So all of that is why I've been meaning to add a sport coat to my travel kit ever since we left Kodiak on Pelagic.  And Alisa's citizenship ceremony finally gave me the excuse to do it.


Meanwhile, though, we've now got less than four weeks until we'd like to set sail for the season.  So I don't think the engineer will be wearing a sport coat again any time soon.

Saturday, November 24, 2012

Thanks


At first we didn't celebrate Thanksgiving in Australia - at the very most, we just went down to the beach wherever we happened to be and threw a few snags on the barbie.

But during our last visit to Tasmania we invited some North American friends over and did the holiday up.  Doing that, we discovered a certain expat delight in Thanksgiving Down Under.  Because the holiday isn't on the radar screen at all for Australians, sharing the meal with other Yanks (and Canadians) turns into a little moment of shared cultural understanding.

We had Thanksgiving on Galactic yesterday.  That's Alisa with a 2.5 kg turkey that she special-ordered from the local butcher.  She also made up 3 kilos of her famous mashed potatoes - turned out to be way too much.


Our friends John and Jenny and their son Rowan shared the meal with us.  Like all of the Galactics, they're dual US-Australian citizens.  Jenny made pumpkin pie.

And, just for some historical reference, here's a shot that I always liked - this is our first-ever Thanksgiving afloat, on Pelagic, as we were sailing down the Big Sur coast.

Tuesday, November 20, 2012

On Deadline

The chart table of Galactic yesterday.

It's November 20th here in the Antipodes.  We have one month until the last day of classes at Albuera Street Primary School, which will mark the end of this long season at the dock for Galactic.

Our plan is to set out to Port Davey, the jewel of Tasmania, the day after Elias finishes school.  And after Port Davey we'll be setting off across the Tasman Sea for New Zealand.  So that means that we're on deadline.  All of the improvements that we've planned for Galactic will either have to be done in the next month, or wait until another season.

I've been very gratified to meet sailors who have been at it much longer than we have who nonetheless find themselves in a complete scramble to get ready for each season.  That's certainly the situation that we're in; a very simple bit of extrapolation shows that the pace at which we have been crossing jobs off of our list will be inadequate for finishing them all before Port Davey.

I think this perennial scramble to get ready just speaks to the impossibility of boats.  Especially if you've got a few other demands on your time, like raising a family, and earning a living, and enjoying the places that you sail to, and finding a bit of time to write about it all - keeping up with the the boat in the remaining time becomes too big an ask.  And so one of the tricks of the sailing life is realizing that your boat will never be completely ready, and you'll have to learn to recognize when things are ready enough, and just go sailing.

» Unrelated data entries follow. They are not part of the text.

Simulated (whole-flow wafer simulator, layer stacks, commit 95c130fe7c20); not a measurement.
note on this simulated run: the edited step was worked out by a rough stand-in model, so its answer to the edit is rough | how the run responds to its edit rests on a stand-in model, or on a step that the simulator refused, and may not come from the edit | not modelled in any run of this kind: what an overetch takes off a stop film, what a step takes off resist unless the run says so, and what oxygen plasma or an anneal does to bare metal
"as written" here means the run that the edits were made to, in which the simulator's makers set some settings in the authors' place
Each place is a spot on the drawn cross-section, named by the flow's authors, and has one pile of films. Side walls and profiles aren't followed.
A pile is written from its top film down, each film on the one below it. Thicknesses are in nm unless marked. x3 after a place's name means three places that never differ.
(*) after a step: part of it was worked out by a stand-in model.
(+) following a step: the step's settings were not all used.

I think, too, that preparing the boat for a long trip, and then making that trip, draws on two very different sets of characteristics.  Right now, in prep mode, I have to channel my Inner Meticulous Engineer.  Later on, when we're heading out for New Zealand, or Vanuatu after that, I'll have to channel my Inner Wild-Haired Poet, that Bernard Moitessier part of my personality that revels in the vastness, and freedom, of the open ocean.

To successfully sail across oceans, you've got to be mentally ambidextrous, able to draw on each of those sets of characteristics.  The marinas of the world are full of engineering types who never managed to cut the docklines and head out over blue water.  And the waterfront bars of the world are full of poet types who never learned to tie a bowline, or bleed the air out of a fuel line.

  

Saturday, November 17, 2012

As Australian as...

Very big day for the Galactics yesterday.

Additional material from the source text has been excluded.